22 novembre 2013

Tags: groovy coercion performance gbench

To inaugurate this new blog, I will discuss the topic of coercion performance in Groovy. Especially, you might now that Groovy 2.2 introduced implicit closure coercion. If you don’t know what closure coercion is, or just what coercion alone is, let’s start with a reminder.

Casting vs coercion

Casting

In an object oriented language like Groovy, variables are typed. Even if Groovy is a dynamic language, each variable has a type at runtime. Even if Groovy shares the same typing model as Java, there’s almost no need for casting in Groovy.

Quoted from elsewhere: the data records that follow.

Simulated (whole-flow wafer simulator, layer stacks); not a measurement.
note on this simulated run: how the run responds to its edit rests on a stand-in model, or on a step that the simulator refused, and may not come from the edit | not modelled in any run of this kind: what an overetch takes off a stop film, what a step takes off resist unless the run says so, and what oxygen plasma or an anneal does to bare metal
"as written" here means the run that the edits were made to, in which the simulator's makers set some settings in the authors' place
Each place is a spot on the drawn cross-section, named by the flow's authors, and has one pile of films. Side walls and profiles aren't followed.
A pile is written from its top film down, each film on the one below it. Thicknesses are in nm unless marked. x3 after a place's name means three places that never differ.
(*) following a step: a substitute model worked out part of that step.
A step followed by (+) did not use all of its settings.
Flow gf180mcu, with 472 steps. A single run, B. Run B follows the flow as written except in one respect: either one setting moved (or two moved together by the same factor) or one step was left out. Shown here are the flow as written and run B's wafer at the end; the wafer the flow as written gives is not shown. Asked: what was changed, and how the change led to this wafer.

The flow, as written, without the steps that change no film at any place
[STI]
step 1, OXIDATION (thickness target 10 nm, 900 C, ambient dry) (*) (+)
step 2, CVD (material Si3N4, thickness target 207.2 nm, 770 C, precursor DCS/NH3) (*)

Casting in Java is necessary because it’s a statically typed language, so if you want to call a method defined on the Person class on an object which is declared as type Object, you have to do a cast:

String pretty(Object o) {
    if (o instanceof Person) {
	return ((Person)o).getName(); (1)
    }
}
  1. (Person) is an explicit cast

in Groovy, casting is not necessary because we rely on runtime types and dynamic invocation. This means that this code is equivalent to this in Groovy:

String pretty(o) {
    o.name (1)
}
  1. casting isn’t required

Casting is only possible within the type hierarchy. That is, you can cast any object to any subtype (or interface) and it’s you’re responsability to make sure (for example using instanceof) that the runtime type will be correct. If you don’t, you may have the famous ClassCastException error at runtime.

Coercion

For types which are not in the same hierarchy, Groovy provides an alternative mechanism called coercion. Coercion is very handy because it basically allows you to convert an object of some type into an object of another, in general incompatible, type.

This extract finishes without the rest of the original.